Link Posted: 10/15/2002 1:54:47 PM EDT
Link Posted: 10/15/2002 2:09:17 PM EDT
[Last Edit: 10/15/2002 2:19:00 PM EDT by ArmdLbrl]
The Little Bighorn was 1876. None of those cartridges you listed Brou have a 2" long case and they are all rimfire. This case is a inside primed centerfire. Its a early Government arsenal made, copper .45/70 M1873 case. They were made in a similar manner to the way we make .22 rimfire cases today. The body was stamped from a single thickness of copper, the rim is a single fold, and the primer was loaded into the case from the front into a indentation in the center of the case head. The case head was as flimsy as it sounds and they frequently did bulge and the Trapdoor extractor frequently cut through the rims. This method was chosen as it allowed the US Government to avoid paying fees on the Boxer and Berdan patents which were then still active.
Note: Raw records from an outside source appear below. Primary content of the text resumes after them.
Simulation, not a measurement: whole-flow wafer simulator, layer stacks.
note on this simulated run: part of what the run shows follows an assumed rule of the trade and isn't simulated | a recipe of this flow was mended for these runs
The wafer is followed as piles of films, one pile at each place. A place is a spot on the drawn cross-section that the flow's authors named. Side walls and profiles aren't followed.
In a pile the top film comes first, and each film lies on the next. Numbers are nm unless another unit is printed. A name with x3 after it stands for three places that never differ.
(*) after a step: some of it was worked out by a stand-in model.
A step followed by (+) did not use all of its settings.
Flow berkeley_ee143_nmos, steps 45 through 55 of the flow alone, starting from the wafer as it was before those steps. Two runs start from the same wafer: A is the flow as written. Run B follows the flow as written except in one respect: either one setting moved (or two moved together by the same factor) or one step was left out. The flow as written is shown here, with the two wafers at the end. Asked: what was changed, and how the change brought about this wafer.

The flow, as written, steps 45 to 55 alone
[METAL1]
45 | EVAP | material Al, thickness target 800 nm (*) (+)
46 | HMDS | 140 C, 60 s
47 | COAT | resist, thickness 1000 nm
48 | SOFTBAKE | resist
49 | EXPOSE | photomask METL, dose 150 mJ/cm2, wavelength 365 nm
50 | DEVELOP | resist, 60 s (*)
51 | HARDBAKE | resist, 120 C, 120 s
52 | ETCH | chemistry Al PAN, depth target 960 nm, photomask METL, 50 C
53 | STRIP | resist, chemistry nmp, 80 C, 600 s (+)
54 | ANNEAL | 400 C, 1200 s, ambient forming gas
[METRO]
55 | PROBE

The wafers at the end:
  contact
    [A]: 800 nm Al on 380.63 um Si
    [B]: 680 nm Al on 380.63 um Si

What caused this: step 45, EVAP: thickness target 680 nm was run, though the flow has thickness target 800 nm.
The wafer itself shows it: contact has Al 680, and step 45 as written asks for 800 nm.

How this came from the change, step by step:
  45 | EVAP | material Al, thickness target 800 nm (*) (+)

Link Posted: 10/15/2002 3:30:27 PM EDT
Thanks for the info guys! Also, this was from Custer's expedition to the [b]Black Hills[/b] in 1874, not the Little Big Horn Battlefield. PS, and yes, it is copper. Aviator
Link Posted: 10/15/2002 4:15:43 PM EDT
I'll send you some ammo or mags or money for it. I am a cartridge collector, and I don't have one of those! Balming
Link Posted: 10/15/2002 4:42:47 PM EDT
Specs. for 45-70 cartridge- length, 2.035 Rim, .608, I hope this helps.